Trying to prove or disprove this statement:
For all real numbers A, B, if $AB$ is rational and $A+B$ is rational, then $A^2$+$B^2$ is rational
Ive hit a wall as Im assuming A and B must either be rational or irrational in order for A+B to be rational (ex. A = $\sqrt2$ and B = $-\sqrt2$, or just A = 2 and B = 3), but that's not really getting me any further into proving or disproving the statement
Hint: $(A+B)^2=A^2+2AB+B^2,$ known as binomial theorem.
If $A+B = r\in \mathbb Q$ and $AB = q\in \mathbb Q$.
Then $A^2 + B^2 = (A+B)^2 - 2AB = r^2 -2q$.
Can we assume that if $r, q$ are rational that $r^2 -2q$ must be rational as well?
.........
If not.
Lemma 1: if $m,n\in \mathbb Q$ then $mn \in Q$.
Pf: Let $m = \frac ab; n =\frac cd, a,b,c,d \in \mathbb Z; b\ne 0, d\ne 0$. Then $mn = \frac {ac}{bd}$ and $ac,bd \in \mathbb Z$ and $bd \ne 0$. So $mn \in \mathbb Q$.
Lemma 2: if $m,n \in \mathbb Q$ then $m + n \in \mathbb Q$.

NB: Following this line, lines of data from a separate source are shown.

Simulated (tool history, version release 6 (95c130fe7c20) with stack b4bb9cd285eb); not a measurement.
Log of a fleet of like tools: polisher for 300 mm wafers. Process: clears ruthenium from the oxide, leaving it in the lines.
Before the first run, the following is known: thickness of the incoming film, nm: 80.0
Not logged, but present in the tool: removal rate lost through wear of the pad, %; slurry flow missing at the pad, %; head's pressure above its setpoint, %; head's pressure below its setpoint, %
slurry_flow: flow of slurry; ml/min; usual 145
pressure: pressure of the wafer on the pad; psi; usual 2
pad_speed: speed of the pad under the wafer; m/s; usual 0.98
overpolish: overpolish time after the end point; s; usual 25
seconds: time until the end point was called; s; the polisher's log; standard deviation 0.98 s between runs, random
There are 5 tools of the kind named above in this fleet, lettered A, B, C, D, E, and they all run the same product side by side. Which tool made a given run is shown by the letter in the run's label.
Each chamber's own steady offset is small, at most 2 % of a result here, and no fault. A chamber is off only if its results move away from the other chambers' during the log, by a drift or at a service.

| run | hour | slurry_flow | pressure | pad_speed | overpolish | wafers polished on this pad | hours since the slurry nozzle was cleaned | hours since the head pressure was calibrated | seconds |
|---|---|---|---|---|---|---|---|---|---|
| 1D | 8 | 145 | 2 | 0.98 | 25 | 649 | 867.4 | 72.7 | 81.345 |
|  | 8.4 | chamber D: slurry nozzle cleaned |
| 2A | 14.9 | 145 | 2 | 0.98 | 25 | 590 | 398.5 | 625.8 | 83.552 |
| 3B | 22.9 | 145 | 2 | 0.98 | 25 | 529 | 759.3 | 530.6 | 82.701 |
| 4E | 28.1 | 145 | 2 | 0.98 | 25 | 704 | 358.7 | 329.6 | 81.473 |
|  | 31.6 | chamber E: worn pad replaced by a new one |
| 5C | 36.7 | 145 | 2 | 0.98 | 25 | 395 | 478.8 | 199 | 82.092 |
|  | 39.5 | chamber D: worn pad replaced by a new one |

Pf: Let $m=\frac ab,n =\frac cd, a,b,c,d\in \mathbb Z;$ and $b,d\ne 0$. Then $m +n = \frac {ad + bc}{bd}$ and $ad+bc,bd\in \mathbb Z$ and $bd \ne 0$.
So $r^2 =r\times r \in \mathbb Q$ and $(-2)q \in \mathbb Q$ by Lemma 1. And $r^2 +(-2q)=r^2-2q\in \mathbb Q$ by Lemma 2.